Description of the data and file structure
The entire dataset provides information on a daily basis. Each data file includes a column named ‘published_at’, which represents the publication date of all the gathered news. The ‘published_at’ column is provided in Unix epoch time format. The data files contain the following variables:
- Unigrams, Bigrams. These files include three variables: ‘published_at’, ‘word’ (for unigrams), or ‘bigram’ (for bigrams), and ‘Freq’, which represents the frequency with which the specific word or bigram was used within the articles published on on a specific date.
- Unigrams_tf-idf, Bigrams-tf-idf. These files contain similar variables as the Unigrams and Bigrams files. However, instead of ‘Freq’, these files include the variable ‘tf-idf’, representing the relative frequency of each word or bigram across the articles published on that date. The higher the ‘tf-idf’, the greater the relevance of the unigram or bigram.
- Topics. This file includes three variables: ‘published_at’, ‘topics’ (representing the 8 topics into which the news is classified), and ‘Share’. A news article typically addresses multiple topics in different proportions. ‘Share’ indicates the proportion of each topic mentioned in the news articles published on a specific date. This share is calculated based on the relative frequency with which tokens associated with each topic appear within the content of a news article, allowing for an assessment of the prominence of specific topics across the corpus.

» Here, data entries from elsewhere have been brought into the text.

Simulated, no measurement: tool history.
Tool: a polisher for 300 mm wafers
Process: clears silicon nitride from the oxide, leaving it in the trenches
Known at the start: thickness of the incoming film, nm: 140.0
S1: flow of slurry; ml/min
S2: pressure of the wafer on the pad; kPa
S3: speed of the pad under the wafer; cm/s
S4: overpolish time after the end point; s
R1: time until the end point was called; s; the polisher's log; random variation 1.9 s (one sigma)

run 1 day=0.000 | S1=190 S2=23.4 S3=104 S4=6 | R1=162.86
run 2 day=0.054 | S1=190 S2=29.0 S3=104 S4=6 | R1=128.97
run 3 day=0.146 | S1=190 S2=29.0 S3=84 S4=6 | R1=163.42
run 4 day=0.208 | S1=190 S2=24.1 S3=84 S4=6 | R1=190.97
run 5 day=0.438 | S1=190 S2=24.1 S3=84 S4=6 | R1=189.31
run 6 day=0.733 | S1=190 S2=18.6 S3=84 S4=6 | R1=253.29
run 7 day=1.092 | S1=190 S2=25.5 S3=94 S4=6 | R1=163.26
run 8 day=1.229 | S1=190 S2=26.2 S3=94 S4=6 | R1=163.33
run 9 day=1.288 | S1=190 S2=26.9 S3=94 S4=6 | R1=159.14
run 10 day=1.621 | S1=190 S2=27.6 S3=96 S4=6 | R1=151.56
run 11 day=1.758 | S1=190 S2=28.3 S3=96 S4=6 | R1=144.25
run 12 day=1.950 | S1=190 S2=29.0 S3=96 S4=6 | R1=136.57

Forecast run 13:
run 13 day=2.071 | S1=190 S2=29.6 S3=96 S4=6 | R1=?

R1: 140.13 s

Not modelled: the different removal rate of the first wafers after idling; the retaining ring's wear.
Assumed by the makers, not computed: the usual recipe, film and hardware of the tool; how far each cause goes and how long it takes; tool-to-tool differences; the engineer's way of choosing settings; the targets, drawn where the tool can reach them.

- Sentiment-score. This file contains two variables: ‘published_at’ and ‘sentiment-score’, which corresponds to the normalized sentiment of the news articles published on a specific date.
- Countries, states, cities. These files include three variables: ‘published_at’, ‘location’, and ‘Freq’. ‘Location’ indicates the country (in ISO Alpha-2 code), U.S. states (2-digit code), and California’s cities, while ‘Freq’ indicates the frequency with which each location is mentioned in the news articles published on a specific date.
The research team implemented a two-stage procedure to streamline the collection, processing, and analysis of news data. The stages are as follows:
-
Lexicon Setup: This stage establishes the lexicons required for sentiment and topic analysis. Topics are categorized into eight groups relevant to supply chain risks: political, environmental, financial, supply and demand, logistics, system, infrastructure, and sector. Sentiments are evaluated using a dictionary-based approach with the AFINN lexicon.
Three comprehensive lists of countries, states, and cities are used to classify geographical locations at three hierarchical levels: countries, states within the U.S., and cities/municipalities within California. - News collection and processing: Automated algorithms collect the most recent news daily, with a 24-hour lag, based on the predefined query: (USA or United States) and (supply chain or supply-chain) and (disruption or resilience) and (retailer or warehouse or transportation or factory). Text mining tasks are performed to extract key performance metrics, including n-grams, topics, sentiments, and geographical locations. The process involves several steps:
- Corpus setup,
- Term Frequency-Inverse Document Frequency (TF-IDF) for measuring word relevance in documents,
- Entity recognition and consolidation,
- Conversion of the corpus into a Document-Feature Matrix (DFM),
- Dictionary-based extraction of sentiments, topics, and geographical locations.